Artificial intelligence models, especially large language models, generate outputs based on probability distributions learned from training data. This means the responses they produce are often plausible rather than guaranteed to be correct. Such probabilistic behavior leads to issues like hallucinations, bias, and inconsistent reasoning, making it difficult to rely on AI outputs in critical environments. The Mira Network introduces a novel verification architecture that transforms these uncertain outputs into verifiable on-chain resources.
Instead of trusting the response generated by a single AI model, Mira decomposes the generated output into smaller factual statements known as claims. Each claim is treated as an independent unit that can be evaluated objectively. For example, a complex paragraph produced by an AI system is broken down sentence-by-sentence into verifiable facts. These claims are then distributed across a decentralized network of verification nodes.

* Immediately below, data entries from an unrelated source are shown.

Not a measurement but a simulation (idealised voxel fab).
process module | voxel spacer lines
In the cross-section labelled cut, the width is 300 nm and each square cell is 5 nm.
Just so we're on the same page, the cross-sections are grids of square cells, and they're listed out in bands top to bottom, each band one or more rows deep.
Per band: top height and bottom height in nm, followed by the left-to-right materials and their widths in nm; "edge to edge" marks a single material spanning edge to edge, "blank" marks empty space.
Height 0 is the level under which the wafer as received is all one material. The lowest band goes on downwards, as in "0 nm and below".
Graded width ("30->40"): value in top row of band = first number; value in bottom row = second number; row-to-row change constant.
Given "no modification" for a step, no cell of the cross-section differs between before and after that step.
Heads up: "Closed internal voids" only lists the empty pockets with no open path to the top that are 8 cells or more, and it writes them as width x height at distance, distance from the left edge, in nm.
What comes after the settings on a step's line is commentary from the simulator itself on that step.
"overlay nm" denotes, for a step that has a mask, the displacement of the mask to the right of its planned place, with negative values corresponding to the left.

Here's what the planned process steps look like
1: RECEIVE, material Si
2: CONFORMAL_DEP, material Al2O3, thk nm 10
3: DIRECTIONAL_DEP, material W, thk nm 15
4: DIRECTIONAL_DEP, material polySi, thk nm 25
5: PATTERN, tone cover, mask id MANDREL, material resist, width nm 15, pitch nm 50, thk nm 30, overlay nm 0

Each node runs different AI models or verification mechanisms and independently evaluates whether a claim is true, false, or uncertain. Because the nodes rely on diverse models and datasets, the network reduces the risk of shared bias or systemic errors. Once the verification process begins, nodes vote on the correctness of each claim. A supermajority consensus is required for the claim to be accepted as verified.
When consensus is reached, the verification results are packaged into a cryptographic certificate that records the verification process, participating models, and voting results. This certificate is then stored on the blockchain, creating a transparent and immutable record. As a result, the AI output is no longer just probabilistic text—it becomes an auditable and verifiable digital resource that applications can trust.